Suárez buys the rights to a Nobel Prize winning novel that he’s never read, and commissions Palme D’Or winning director Lola Cuevas. Cuevas tells him that the book, called “Rivalry” is about a pair of estranged rival brothers but the film she will make will be only very loosely based on this story. To fill the leading parts she finds Félix Rivero, an ageing lothario, who earns millions by taking up any old dross that Hollywood throws his way, and Ivan Torres, a serious stage Ac-tor.

The good news is that Cuevas is played by Penélope Cruz, Rivero by Antonio Banderas and Torres by Oscar Martínez. Each of them sends up their own reputation. Antonio, sorry Félix, is more in it for the money and women than any artistic integrity, whereas Ivan, sorry Oscar, is a bit of a snob. Cuevas (quite possibly deliberately) rubs him up the wrong way by repeatedly asking him to repeat his opening line, and giving him abstract and meaningless directions.

Rivero and Torres also share a certain mutual ill feeling which seems to be a mix of hatred and envy. Despite his penchant for action roles, Félix has won more critical acclaim and awards than his rival. While he spends most of his time in sports cars with women half his age, we see Ivan earnestly explaining the theory of acting to his students then returning home with his long-term wife. We’re not entirely sure that this is the life he planned.

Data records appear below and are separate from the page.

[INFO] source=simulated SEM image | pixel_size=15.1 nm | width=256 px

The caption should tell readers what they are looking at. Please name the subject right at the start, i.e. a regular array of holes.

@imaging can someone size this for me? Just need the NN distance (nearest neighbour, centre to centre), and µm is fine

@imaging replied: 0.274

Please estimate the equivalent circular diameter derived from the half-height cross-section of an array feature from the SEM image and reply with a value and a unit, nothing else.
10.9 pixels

While Félix revels in his success, Ivan is much more guarded. Félix relies on spontaneity and doesn’t want to rehearse too much in case this gets lost. Ivan, on the other hand, is methodical and thoughtful. When Lola asks him to cry in rehearsals he refuses to weep on demand, assuring her that he’ll deliver when he has to and not before.

And yet for all Ivan’s claim to belong to some sort of Bohemian anti-Hollywood counter-culture, he is just as vain as Félix. At one stage, he declares: “I don’t want to be the token Latino that puts a bit of colour into an industry for numbskulls.” In pretty much the next scene, we see him rehearsing a speech in which he ostentatiously rejects an Oscar.

Meanwhile, Lola – head covered in a wild bird’s nest of red hair – does her best to provoke both actors using a number of stunts including having them perform with a massive boulder hanging precariously from a crane above their heads. Later she asks them to bring in the awards that they’ve won and throws them into a metal crusher. We’re never really sure whether she’s a genius or a fraud, but her antics do seem to have some positive effect on her charges’ acting.

Der beste Film aller Zeiten is well acted, and who wouldn’t want to watch Cruz, Banderas and Martínez hamming it up and playing for laughs? But here’s the problem. Who really needs a satire about needy, overprivileged actors and directors? This question isn’t entirely rhetorical. A number of people are very interested in this sort of thing, and you can find a disproportionate number among film critics. For most of us, though, are art house film people really that important?

The film manages to be both too hard – lampooning people about whom most of us don’t care too much either way, and too soft – all the actors are obviously in on the joke, which means that the film lacks the savagery needed for the most effective satire. We can’t really hate the characters, because it’s good old Penélope, Antonio and Oscar, and we like them really, don’t we?

We’re left with a film which is asking us to laugh at film making, with all the self-indulgence that this entails. It is trying to have it both ways, and only partly succeeds. By the end, it’s all a bit predictable, and only really has one joke. We start by learning the plot of Rivalry, which the film closely follows. This limits the dramatic tension, especially as everything is flappy and overlong.

And yet all the performances are given with such a sense of vigour that it just about gets away with it. There isn’t enough here to make a great film, but we do have quite a bit of fun on the way.